Use your traveling to do some good for your fellow human beings. Everybody needs to wash their hair. Not everybody has the money for a giant bottle of shampoo -- or a place to store it. I went to Burlington, VT this weekend, and bought a house. And now there will be three more people in Atlanta (without houses) who can, at the very least, wash their hair a couple of times.

Friday, November 9, 2007

L'OCCITANE--a love/hate thing


Every day the people of Provence celebrate their pleasant lifestyle and abundant soil.

Dear L'Occitane,

Your store seems to bottle something... classy and classic and then try to sell it to me for $20 for 8.4 oz. and, well frankly, I'm a little sick of it. Every time I allow myself to splurge and buy stupidly priced bubble bath, or lotion, I'm sorely disappointed, and yet, I keep coming back for more. Your milk bath is not moisturizing, needs a stupidly large amount to get enough bubble, and, worse yet, smells vaguely of chlorine when I'm bathing in it. Your shea lotion is sadly under moisturizing. Your shea butter ultra rich conditioner? Meh.

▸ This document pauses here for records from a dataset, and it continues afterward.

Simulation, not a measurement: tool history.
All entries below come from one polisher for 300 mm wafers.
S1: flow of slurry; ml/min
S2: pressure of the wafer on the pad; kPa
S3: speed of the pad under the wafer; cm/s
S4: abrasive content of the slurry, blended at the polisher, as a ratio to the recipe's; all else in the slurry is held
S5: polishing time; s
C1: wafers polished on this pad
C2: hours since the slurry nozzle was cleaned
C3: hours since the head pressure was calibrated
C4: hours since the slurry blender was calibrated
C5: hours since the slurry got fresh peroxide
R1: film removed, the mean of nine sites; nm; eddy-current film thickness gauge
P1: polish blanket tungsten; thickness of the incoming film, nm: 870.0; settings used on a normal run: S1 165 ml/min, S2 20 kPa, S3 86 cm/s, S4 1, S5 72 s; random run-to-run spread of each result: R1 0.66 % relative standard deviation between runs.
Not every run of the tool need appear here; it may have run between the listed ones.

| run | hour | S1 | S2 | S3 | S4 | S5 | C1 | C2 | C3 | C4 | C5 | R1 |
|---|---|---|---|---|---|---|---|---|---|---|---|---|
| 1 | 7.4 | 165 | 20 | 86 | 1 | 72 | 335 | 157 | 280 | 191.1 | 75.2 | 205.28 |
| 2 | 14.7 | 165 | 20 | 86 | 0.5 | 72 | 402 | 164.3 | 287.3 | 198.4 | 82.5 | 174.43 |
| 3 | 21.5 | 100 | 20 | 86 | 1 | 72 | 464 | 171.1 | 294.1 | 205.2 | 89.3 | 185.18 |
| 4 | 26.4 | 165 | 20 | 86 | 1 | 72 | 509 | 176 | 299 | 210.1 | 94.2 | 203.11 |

Then, some of your perfumes smell good at first whiff, but then start to scarily remind me of what Tinkerbell perfume smelled like back when I was 8.

But yet, I keep going back for more. Why is that?

Wednesday, November 7, 2007

Perfume review: YSL's "Elle"


It's officially Christmastime in Paris! Well, according to the commercial sector, at least. I don't know who tipped the French off to the "anything goes after Halloween" rule, but tinsel and candy canes started appearing in stores promptly on November 1, just as they do in the USA.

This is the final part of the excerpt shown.